This collection of seventeen new horror stories and weird fictions draws upon the landscape and history of the British Isles. They walk the realms of folklore and legend but are firmly rooted in the present, calling to the country’s forgotten spaces. The ghostly figures half-hidden by mist, the shadows in city corners and the violence of the sea, battering the coastline relentlessly. The land dreams them all.

British Horror can sometimes seem focused only on the past; the Victorian times or the ancient legends of a place (all of which are great) appear the standard setting for the what bumps in the night. We are a land of the past (Brexit seeks a return to a mythical form of it) but does the present have the ability to scare us (well again see Brexit…ahem)? In this fascinating selection Dan Coxon has assembled a host of authors to tell tales set in the cities, coasts and countryside of the UK and I’m delighted to say are it’s a wonderful collection to add an additional shiver to your nights on these cold evenings.  I enjoyed all the stories but my highlights were as follows.

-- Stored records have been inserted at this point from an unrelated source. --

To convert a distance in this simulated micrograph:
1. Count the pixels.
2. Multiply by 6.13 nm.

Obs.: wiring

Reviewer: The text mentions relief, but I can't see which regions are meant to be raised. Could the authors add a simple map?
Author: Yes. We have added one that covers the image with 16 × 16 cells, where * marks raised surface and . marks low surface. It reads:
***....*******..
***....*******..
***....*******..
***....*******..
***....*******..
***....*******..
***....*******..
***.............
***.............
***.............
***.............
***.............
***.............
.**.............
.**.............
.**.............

The Pier at Ardentinny by Catriona Ward - an incredibly clever opening story. A woman shortly to be married visits her fiancé’s childhood home where legend tells us that the waters reveal your true nature. It’s a tale of secrets and is deliciously unpredictable in who or what you should be wary of.

Old Trash by Jenn Ashworth – a mother takes her rebellious daughter on a camping holiday on a very dark field. Really great narration helps the reader invest in the flawed relationship of the two main characters and increasingly concerned as to what may be lurking in the dark for them.

Land of Many Seasons by Tim Lebbon - a painter seeking solitude in the moors around abandoned mines finds himself painting a mysterious blurred figure. He decides to uncover the legend of who may be living on the moors. Its not simply the tale of the monster seeking its prey its potentially two similar people seeking each other out but it may not end well for one of them. Great build up of tension really makes you feel someone is behind you….

Dark Shells by Aliya Whiteley – a pensioner narrates some of her life stories to a young archivist. Things don’t add up is this down to her increasing memory issues or is there a darker secret in the family. The sense of temporal dislocation in this one is done very subtly to make the reader wary, but you must wait right until the end to work out what is going on.  As per usual Whiteley tells a great story that brings something new to the reader.

Domestic Magic (Or Things My Wife and I Found Hidden In Our House) by Kirsty Logan – Al has inherited her grandmother’s delipidated home and she has decided with her wife to move in and make this a new home. But her not much-loved grandmother had secrets which as they decorate bring up darker part of her past that are awaiting revenge. A story that appears modern, light and breezy gets more sinister as the mystery unfolds and the ending is one that makes you admire the punch it gives you. My favourite in the collection.

Not All Right by James Miller – we meet one of the most unpleasant characters I’ve read in ages. A young alt-right internet troll visiting a London skyscraper to find a job. Paul loves spending his time seeking his enemies on twitter, causing fights and spews his opinions to everyone (usually from his mother’s basement). Safe to say sometimes readers enjoy seeing a person get their just desserts but his downfall combines a mystery lurking in a very modern building with the dangers of who may be looking for you online.  Really unusual and an interesting modern take on hauntings.

We Regret to Inform You by Jeannette Ng – this story appears to be two academics emailing each other about a project. But it shows a different history of a divided country and a country even worse at ease with itself than our own. Mixing medieval monks, necromancy and a dig at a certain Baroness its less horror than a mysterious unsettling tale of how you fix things when they’re broken.

The Knucker by Gareth E Rees – The police find a cyclist drowned on a road inland and two car thieves also appear to have died in mysterious circumstances. The solution to this is far more interesting than the standard unhappy spirit and takes an old supernatural idea and makes something very unique.

The Heartland of Black Rock by Alison Littlewood – A movie star fading in popularity goes to the Cornish coast but meets the woman of his dreams. It is a more classical tale of lost spirits but the way the story gets eerier and watching someone drawn into something they don’t understand is hard to look away from

Swimming With Horses by Angela Readman - two young women in a struggling seaside town become friends as one has a secret, she really cannot tell anyone about. Less a story about scares and more how the weird and the unusual can sometimes make you feel alive and you’re happy to just let the strange give you a moment away from normality.  An unusually heart-warming tale to end the collection.

The whole collection is great value and as per usual you may find other stories speak the most to you, but the overall sense is that we have a strong set of writers now in UK horror and fantasy that is able to take the country and show us it’s still not entirely rational or fully understood. If you enjoy a sense of the weird then this is definitely a collection, I think you should pick up. Unsung Stories continues to be a small press publisher that I think does something different and I’m always impressed with what I read from them.